Lab-7 Maximum Power Transfer:
Name:
Date:
Objectives:
To analyze a network and determine the maximum power transfer.
Equipment:
1 – 56Ω fixed resistor, 1 – Decade box, Breadboard, Agilent DMM, 4 – Long leads, Bag of Wires.
Introduction:
The internal resistance of the bench power supply is very small and therefore it is difficult to obtain accurate results if we try to determine maximum power transfer to a practical load. Consequently, we will simulate a practical source by connecting a 56 Ω resistor in series with the bench power supply. The bench power supply will be considered an ideal source since its internal resistance is negligible when compared to the 56 Ω resistor.
Procedure:
Part I:
Set up the circuit shown in Figure 7.1.
With RL disconnected from the circuit, set the open-circuit voltage to 10 volts (\(V_{oc}\) = 10.0 V) using the digital multimeter.
Set the resistance of the decade box to 150 Ω and connect it into the circuit. Record \(V_L\) and \(I_L\).
\(V_L\) = _______________________
\(I_L\) = _______________________
- Calculate the internal resistance using
\(R_i\) = \(\frac{V_{oc}-V_L}{R_L}\)
\(R_i\) = _______________________
- Now turn off the bench power supply, remove the 56 Ω resistor and measure its value.
\(R_S\) = ___________________________
- The Rs value measured in step 5 should equal \(R_i\). If not repeat steps 2 through 4 and if still does not explain the reason(s).
Part II:
Maximum power into the load occurs when the resistance of the load is equal to the internal resistance of the power source.
Reconnect the 56 Ω resistor as in Part I.
Vary \(R_L\) using the dial settings on the decade box for the values given in the following table and record the corresponding values of \(V_L\) and \(I_L\). Enter the data into an Excel spreadsheet.

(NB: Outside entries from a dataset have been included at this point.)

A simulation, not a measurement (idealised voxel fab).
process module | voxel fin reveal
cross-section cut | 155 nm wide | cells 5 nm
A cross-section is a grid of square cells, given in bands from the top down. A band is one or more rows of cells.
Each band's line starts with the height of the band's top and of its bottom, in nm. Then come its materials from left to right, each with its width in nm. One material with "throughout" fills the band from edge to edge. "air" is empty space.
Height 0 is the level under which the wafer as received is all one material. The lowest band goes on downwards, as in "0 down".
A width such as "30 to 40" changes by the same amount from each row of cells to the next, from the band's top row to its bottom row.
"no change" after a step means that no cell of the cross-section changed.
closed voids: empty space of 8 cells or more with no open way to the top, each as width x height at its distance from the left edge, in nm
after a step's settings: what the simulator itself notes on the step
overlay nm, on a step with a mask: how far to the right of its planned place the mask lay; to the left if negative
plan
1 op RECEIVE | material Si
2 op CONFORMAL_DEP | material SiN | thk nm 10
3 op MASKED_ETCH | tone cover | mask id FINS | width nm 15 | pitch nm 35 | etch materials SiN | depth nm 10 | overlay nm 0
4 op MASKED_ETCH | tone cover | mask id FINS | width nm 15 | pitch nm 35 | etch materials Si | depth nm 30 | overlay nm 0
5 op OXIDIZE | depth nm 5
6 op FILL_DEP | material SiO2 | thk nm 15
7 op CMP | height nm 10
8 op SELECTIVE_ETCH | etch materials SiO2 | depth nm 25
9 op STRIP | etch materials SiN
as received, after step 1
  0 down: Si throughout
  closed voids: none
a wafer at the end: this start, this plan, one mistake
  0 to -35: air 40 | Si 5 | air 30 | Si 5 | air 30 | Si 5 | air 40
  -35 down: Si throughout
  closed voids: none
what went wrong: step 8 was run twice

| \(R_L\) | 1568 | 784 | 392 | 196 | 112 | 64 | 56 | 49 | 28 | 16 | 8 | 4 | 2 | 0 |
| \(V_L\) | ||||||||||||||
| \(I_L\) | ||||||||||||||
| \(P_L\) |
- Calculate the value of \(P_L\) for each set of readings and plot \(P_L\) against \(R_L\).
Question:
If \(R_L\) were fixed at 10 Ω and \(R_i\) could be varied (for example by using various power supplies from different manufactures), what value of \(R_i\) would you choose so that the 10 Ω load resistor would dissipate maximum power for a given voltage setting of the ideal power supply voltage (\(V_{oc}\))?